The Welsh revival impacted believers around the world who were seeking for the Holy Spirit.
A desperate young father who was handed a Gospel tract just before he intended to commit suicide . . . a former Muslim who faced intense persecution because he committed his life to God . . . a tough young seafaring man who now finds his greatest joy in telling others about the Christ who changed his life . . . a rebellious teenager who surrendered to God and now is a minister of the Gospel . . . a vagrant bound by alcoholism who heard a Gospel street meeting that turned his life around . . . these individuals and thousands of others like them are witnesses to the power of God to change lives. Their life stories are intertwined with an international organization whose goal for one hundred years has been to proclaim the transforming power of the Gospel of Jesus Christ.
The Apostolic Faith work had its beginning in the early part of the twentieth century during a worldwide spiritual awakening. Believers living in the United States heard about the remarkable revival in Wales where 100,000 people had converted to Christianity in the months prior to June of 1905. A feeling of expectancy began to grow among Christian leaders and workers who had been praying for the latter rain outpouring of the Holy Spirit, as promised by the Old Testament prophet Joel. The amazing reports from Wales fueled hope that the end-time revival had indeed begun.
The prayers of these earnest seekers were answered when the long-awaited Pentecostal outpouring came in April of 1906 upon a group of saved and sanctified people in Los Angeles, California. Known as the Azusa Revival, the infilling of the Holy Spirit empowered many for Christian service and created an evangelistic fervor that extended worldwide. It was the starting point for the Apostolic Faith work of Portland, Oregon, as well as many other Pentecostal organizations.
The purpose in founding this religious organization was to maintain and teach all the doctrines as taught by Christ and by His Apostles in the days of the Early Church, and to spread the Gospel in its fullness to people of every land.

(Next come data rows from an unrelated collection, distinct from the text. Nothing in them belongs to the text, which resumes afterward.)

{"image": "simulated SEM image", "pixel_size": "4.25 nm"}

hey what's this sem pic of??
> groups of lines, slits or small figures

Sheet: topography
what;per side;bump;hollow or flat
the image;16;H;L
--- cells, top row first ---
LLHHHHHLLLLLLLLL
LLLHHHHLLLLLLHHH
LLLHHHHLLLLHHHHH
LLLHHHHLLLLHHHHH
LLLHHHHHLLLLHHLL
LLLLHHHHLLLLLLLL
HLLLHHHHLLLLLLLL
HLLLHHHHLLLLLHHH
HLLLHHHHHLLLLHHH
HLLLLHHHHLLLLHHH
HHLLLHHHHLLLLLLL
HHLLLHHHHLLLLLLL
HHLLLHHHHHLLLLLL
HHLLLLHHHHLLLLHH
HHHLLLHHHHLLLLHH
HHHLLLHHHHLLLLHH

Jude 3 has been the motto of the Apostolic Faith work since its beginning.
In the early days of the Azusa revival, leaders took the Bible verse Jude 3 for a motto: “Earnestly contend for the faith which was once delivered unto the saints.” It is not hard to understand why that verse was chosen. The happenings on Azusa Street had rapidly attracted attention from such secular media as the Los Angeles Times. Faced with persecution and ridicule, those who had received the Pentecostal experience soon understood the necessity of contending. They realized that Jude was encouraging whatever struggle was necessary to defend the faith—the Gospel message preached by the Apostles. This authoritative communication from the Christ-appointed leaders of the Early Church must not be eradicated by criticism or compromised by false teachers.
Jude spoke of the faith which was delivered to the saints, and those whose lives had been empowered at Azusa knew that something precious had been entrusted to them. They recognized that it was their responsibility to care for it and see that it was delivered to others.
The workers putting together reports at the revival epicenter decided to feature this verse on their first publication that carried abroad the news of the Pentecostal outpouring. When Florence Crawford came to Portland, she kept the verse on the papers printed at the new location. This verse has appeared on every issue of the flagship publication of the Apostolic Faith organization. The publication was originally titled The Apostolic Faith and now bears the name Higher Way.
Jude 3 is also inscribed on the cornerstone of the headquarters church in Portland, Oregon, along with the words, “Founded 1906” and “Built 1983.”